With our ordinary sense of time, events happen one after the other. Looking ahead, we make plans, and looking back, we measure how far we are now from an experience according to the clock, or calendar. Mythological time though is something completely different. In mythological time, every story that’s been told, of sacred adventures, is about what is happening now, and eternally, and in all times and places…
In mythological time, the Buddha is always descending from heaven and taking birth, leaving the home life, realizing freedom and turning the wheel of the Teachings;
In mythological time, Avalokiteshvara is always overcome by the immensity of suffering, his head splitting into pieces from the intensity of the emotion; Amitabha, the Buddha of Infinite Light, is always comforting him, telling him he’ll help him accomplish his compassionate aims and putting him back together in his thousand-armed form;
White and Green Tara are always sprung from his tears, and vowing to help him liberate beings ceaselessly;
Atisha is always setting out for Indonesia, studying with Serlingpa, and accomplishing the teachings on generating the compassionate mind of enlightenment; he is always being invited to Tibet, and teaching in those places where the teachings are not understood, or have declined…
This is all happening now, and it will always be so.
Everything that happens in time that has the nature of the timeless can be talked about in different ways, in different cultures, and it will always be understood by poets, contemplatives and spiritual people.
It’s a challenge to access these levels of our being, and to live them out, and then to talk about them, even a little, but still they are here for us, waiting.
And these are not just stories we tell. There are divine potencies awakening, coming into being in our lives and the world. There is spiritual help coming to us from what seems to be altogether outside of time. This why some teachings or ways of being have a feeling of freshness to them, whenever they are found.
The same things can be said of mythological space, such as what we move into when we say we visit a Pure Land, or enter a mandala, or sense of the sacred in our meditations. It is everywhere at once, and can be accessed by anyone in any place, and at any time for that very reason.
Mythological space is everywhere at once, without any effort, and without needing to be made so. This is just the way it is.
Joseph Campbell, in The Power of Myth, tells of the shaman Black Elk’s experience. In his autobiography, Black Elk said:
“I saw myself on the central mountain of the world, the highest place. And I had a vision, because I was seeing in a sacred manner, of the world.”
And the sacred central mountain was Harney Peak in South Dakota. And then he says,
“But the central mountain is everywhere.” That is a real mythological realization.’
Wendell Berry spoke truth when he said that
There are no unsacred places;
there are only sacred places
and desecrated places
Now, the reason we don’t experience either mythological time or space is only because of the way we hold so tightly to our concrete and de-based or de-graded concepts, about ourselves and the nature of our lives here. As soon as this loosens up, even a little, the light of a timeless dimension reveals itself. When we experience art, it happens sometimes; when we fall in love it can happen; when we are open to an altogether different kind of experience, as in prayer or meditation, it can happen. When we die too, I believe it also can happen then.

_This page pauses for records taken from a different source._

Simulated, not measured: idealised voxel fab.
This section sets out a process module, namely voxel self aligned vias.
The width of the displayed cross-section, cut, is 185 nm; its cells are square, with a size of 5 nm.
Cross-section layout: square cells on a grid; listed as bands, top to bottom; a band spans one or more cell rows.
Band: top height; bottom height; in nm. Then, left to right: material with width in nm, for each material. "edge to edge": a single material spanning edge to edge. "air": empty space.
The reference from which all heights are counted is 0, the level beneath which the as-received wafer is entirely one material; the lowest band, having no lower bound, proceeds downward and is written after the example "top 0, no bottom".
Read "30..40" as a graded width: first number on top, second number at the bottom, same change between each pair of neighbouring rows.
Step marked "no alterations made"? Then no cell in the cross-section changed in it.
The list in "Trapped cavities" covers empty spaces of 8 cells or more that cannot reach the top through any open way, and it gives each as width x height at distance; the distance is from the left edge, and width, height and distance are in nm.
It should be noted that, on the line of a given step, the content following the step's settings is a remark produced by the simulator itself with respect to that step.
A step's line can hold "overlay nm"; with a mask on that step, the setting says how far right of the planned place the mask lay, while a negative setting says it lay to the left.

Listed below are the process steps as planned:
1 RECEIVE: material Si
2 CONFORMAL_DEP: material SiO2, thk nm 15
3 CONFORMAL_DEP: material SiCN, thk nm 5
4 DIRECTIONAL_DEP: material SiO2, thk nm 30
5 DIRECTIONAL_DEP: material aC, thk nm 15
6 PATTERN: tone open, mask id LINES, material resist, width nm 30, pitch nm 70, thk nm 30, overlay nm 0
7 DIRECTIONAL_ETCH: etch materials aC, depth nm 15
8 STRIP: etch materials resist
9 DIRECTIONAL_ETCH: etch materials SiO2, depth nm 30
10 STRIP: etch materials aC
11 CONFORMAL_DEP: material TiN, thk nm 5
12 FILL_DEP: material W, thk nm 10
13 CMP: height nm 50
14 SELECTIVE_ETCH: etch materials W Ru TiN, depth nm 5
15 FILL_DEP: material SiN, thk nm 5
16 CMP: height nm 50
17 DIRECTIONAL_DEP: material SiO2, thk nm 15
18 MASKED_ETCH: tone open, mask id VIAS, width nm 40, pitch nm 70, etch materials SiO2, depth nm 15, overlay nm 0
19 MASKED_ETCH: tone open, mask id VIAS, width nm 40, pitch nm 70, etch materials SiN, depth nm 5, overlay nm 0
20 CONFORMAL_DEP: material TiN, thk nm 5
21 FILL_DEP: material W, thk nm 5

If we were to adjust our thinking or ways of relating to time and space, we would open ourselves to these realities by that much. Then their light and grace can come through, and be shared with our loved ones, and with all the world.
We may think that changing our mind and heart, and going beyond ordinary conceptions is the end of life as we know it, but actually it’s the beginning. It is a new birth, at every moment, and all the old stories that have been passed down become true, and they become ours.